My daughter and I have just returned from a short vacation in wine country. Friends have a lovely home there and hope to retire there—someday. In the meantime, they decided to do a fairly extensive remodel while they were not living there; there were some advantages and disadvantages in their decision. Not being present during such a huge undertaking proved to lengthen the process quite a bit, not to mention there were several things they would have chosen to change had they been on-site during the remodel; but I’m sure their marriage was saved by not being there in the midst of such chaos. There is nothing easy about living through construction, so consider this before such an undertaking.

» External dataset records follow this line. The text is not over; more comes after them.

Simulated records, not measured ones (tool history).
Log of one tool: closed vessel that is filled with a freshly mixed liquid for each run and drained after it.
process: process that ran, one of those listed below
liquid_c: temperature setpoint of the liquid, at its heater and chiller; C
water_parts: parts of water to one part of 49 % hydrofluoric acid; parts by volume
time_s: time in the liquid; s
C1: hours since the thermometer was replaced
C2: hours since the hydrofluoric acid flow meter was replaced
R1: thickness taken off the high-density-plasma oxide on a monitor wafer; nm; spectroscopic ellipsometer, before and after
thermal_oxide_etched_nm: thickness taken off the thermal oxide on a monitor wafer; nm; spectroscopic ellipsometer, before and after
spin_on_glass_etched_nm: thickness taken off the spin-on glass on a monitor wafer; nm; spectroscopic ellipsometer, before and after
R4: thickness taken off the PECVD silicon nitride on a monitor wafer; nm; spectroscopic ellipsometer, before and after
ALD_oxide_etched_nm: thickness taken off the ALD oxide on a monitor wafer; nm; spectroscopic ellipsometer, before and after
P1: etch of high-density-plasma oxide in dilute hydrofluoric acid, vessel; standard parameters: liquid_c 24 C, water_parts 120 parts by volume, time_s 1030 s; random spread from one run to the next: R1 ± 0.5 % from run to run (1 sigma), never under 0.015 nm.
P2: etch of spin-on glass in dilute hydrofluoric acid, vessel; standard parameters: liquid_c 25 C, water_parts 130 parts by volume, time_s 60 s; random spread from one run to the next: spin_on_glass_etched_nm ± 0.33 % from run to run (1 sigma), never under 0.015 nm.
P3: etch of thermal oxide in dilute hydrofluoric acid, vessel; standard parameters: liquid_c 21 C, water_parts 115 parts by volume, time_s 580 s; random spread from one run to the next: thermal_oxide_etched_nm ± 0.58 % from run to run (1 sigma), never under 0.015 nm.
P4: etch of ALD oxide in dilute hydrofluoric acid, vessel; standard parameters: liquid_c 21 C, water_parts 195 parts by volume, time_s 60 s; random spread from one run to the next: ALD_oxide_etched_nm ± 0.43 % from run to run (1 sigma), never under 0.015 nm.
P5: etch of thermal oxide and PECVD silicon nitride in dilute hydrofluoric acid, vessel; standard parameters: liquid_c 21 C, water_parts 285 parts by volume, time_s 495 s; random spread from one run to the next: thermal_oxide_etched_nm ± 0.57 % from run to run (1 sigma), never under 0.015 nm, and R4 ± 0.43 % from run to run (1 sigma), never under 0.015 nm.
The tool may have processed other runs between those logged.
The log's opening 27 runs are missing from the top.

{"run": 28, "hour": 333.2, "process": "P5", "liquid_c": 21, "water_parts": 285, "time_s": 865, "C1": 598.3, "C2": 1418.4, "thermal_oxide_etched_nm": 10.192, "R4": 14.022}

The house was built in the late 1920s and has had a number of remodels throughout the decades, not all of them good. While the kitchen had been updated sometime in the past 10-15 years, the previous owners did not make very good use of the available space and views. As I have said before, nothing trumps a view, and now the kitchen has a view worthy of the expense and frustration of construction; the view now features rolling hills, great sunsets, and wonderful light all day long. The removal of some upper cabinets allowed for a corner window to be added to a full bank of windows along the back of the house. The double patio doors along this same side was the only thing that did not change; these doors were the best of the previous remodel.
Prior to this most recent remodel, there were cabinets in the way of the view, and not much in the way of continuous counter space. One of my favorite changes was the addition of a coffee bar across the room. It was a bottle neck; and early in the morning it was difficult to get around, especially when everyone was caffeine deprived.
There are decks on all sides of the house, which allows one to take advantage of the beautiful outdoors at anytime of the day. One door bisected the flow of the kitchen and was never used. This door was closed off and French doors were added around the corner in the dining room, allowing for semi-al fresco when the doors are open.
Removing a peninsula allowed for a large island that offers substantial counter area casual dining space on stools; one side holds not only a microwave drawer, but loads of storage too. Without the peninsula, there is a greater sense of open space which allows for a better traffic pattern. The island feels a bit large at first, but only because those of us who knew the space before, not used to having all that space. As is often the case, the island allows the kitchen to feel larger than it is; the footprint is exactly as it had been.
The beautiful, original fir floors were simply sanded down and refinished and will serve the family well for decades to come. The floors add the warmth of history to the beauty of the new kitchen.